Exercise 4

This exercise was generated from a Jupyter notebook. You can download the notebook here.

Problem 4.1: Setting up a GitHub account

Having a local repository is useful, to be sure, but having a remote repository really brings you some power. Importantly, it allows very easy sharing and logging of work done my many people. Secondly, having a remote repository gets you extensive backups for free. With the exceptions of presentations for talks, I do all of my work within Git repositories hosted at GitHub, one of the most popular hosting services. BitBucket is another popular hosting service.

If your lab does not use remote version control repositories, start evangelizing, and get one!

In this problem, you will set up your own GitHub account and host the repo you set up for bootcamp there. For the rest of bootcamp, you should keep your work under version control.

Note: you usually do not keep outputs of code under version control unless it serves as a basis for comparison for unit tests. You also don't keep things you can't edit, like images, under version control. The repositories can tend to get very large.

a) Go to the GitHub website and set up an account. Make sure you get an academic account that lets you have free private repositories and the Student Developer Pack which gives you all sorts of goodies.

b) Follow the instructions here to set up your first repository (bootcamp). You will probably want this repository to be private.

c) Edit your README.md file with a description of what your bootcamp repository is all about. Then add and commit your changes.

d) Push your changes to the remote repository.

git push origin master

e) Now try to pull from the repository.

git pull

This pulls in all changes that have been made. Since your local versions now match what is in the remote repo, git will tell you that everything is up to date.

Peter and Rosemary Grant have been working on the Galápagos island of Daphne for over forty years. During this time, they have collected lots and lots of data about physiological features of finches. Last year, they published a book with a summary of some of their major results (Grant P. R., Grant B. R., Data from: 40 years of evolution. Darwin's finches on Daphne Major Island, Princeton University Press, 2014). They made their data from the book publicly available via the Dryad Digital Repository.

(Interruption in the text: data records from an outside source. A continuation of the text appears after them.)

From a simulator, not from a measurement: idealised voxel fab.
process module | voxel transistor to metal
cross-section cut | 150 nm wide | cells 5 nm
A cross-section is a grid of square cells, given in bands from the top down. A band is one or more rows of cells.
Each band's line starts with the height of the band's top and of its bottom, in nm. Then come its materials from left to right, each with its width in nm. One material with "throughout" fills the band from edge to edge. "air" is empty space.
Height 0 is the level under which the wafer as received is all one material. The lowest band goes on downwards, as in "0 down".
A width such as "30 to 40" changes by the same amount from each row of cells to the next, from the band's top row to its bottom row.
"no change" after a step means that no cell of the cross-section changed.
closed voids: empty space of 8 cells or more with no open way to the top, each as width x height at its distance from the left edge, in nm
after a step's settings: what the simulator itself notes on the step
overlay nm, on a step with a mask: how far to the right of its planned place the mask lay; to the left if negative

We will investigate their measurements of beak depth (the distance, top to bottom, of a closed beak) and beak length (base to tip on the top) of Darwin's finches. We will look at data from two species, Geospiza fortis and Geospiza scandens. The Grants provided data on the finches of Daphne for the years 1973, 1975, 1987, 1991, and 2012. You can download these files as they appear in the Dryad repo (though I changed file names and supplied a reference at the top of each file) here.

a) Load each of the files 1973.csv, 1975.csv, 1987.csv, 1991.csv, and 2012.csv into separate Pandas DataFrames. You might want to inspect the file first to make sure you know what character the comments start with and if there is a header row.

b) We would like to merge these all into one DataFrame. The problem is that they have different header names, and only the 1973 file has a year entry (called yearband). This is common with real data. It is often a bit messy and requires some munging.

  1. First, change the name of the yearband column of the 1973 data to year. Also, make sure the year format is four digits, not two!
  2. Next, add a year column to the other four DataFrames. You want tidy data, so each row in the DataFrame should have an entry for the year.
  3. Change the column names so that all the DataFrames have the same column names. I would choose column names

    ['band', 'species', 'beak length (mm)', 'beak depth (mm)', 'year']

  4. Concatenate the DataFrames into a singe DataFrame.

c) The band fields gives the number of the band on the bird's leg that was used to tag it. Are some birds counted twice? Are they counted twice in the same year? Do you think you should drop duplicate birds from the same year? How about different years? My opinion is that you should drop dupicate birds from the same year and keep the others, but I would be open to discussion on that. To practice your Pandas skills, though, let's delete only duplicate birds from the same year from the DataFrame. When you have make this DataFrame, save it as a CSV file.

Hint: The DataFrame methods duplicated() and drop_duplicates() will be useful.

d) Plot a histogram of beak depths of Geospiza fortis specimens measured in 1987. Plot a histogram of the beak depths of Geospiza scandens from the same year. These histograms should be on the same plot. On another plot, plot a histogram of beak lengths for the two species in 1987. Do you see a striking phenotypic difference?

e) Perhaps a more informative plot is to plot the measurement of each bird's beak as a point in the beak depth-beak length plane. For the 1987 data, plot beak depth vs. beak width for Geospiza fortis as blue dots, and for Geospiza scandens as red dots. Can you see the species demarcation?

f) Do part (e) again for all years. Describe what you see. Do you see the changes in the differences between species (presumably as a result of hybridization)? In your plots, make sure all plots have the same range on the axes.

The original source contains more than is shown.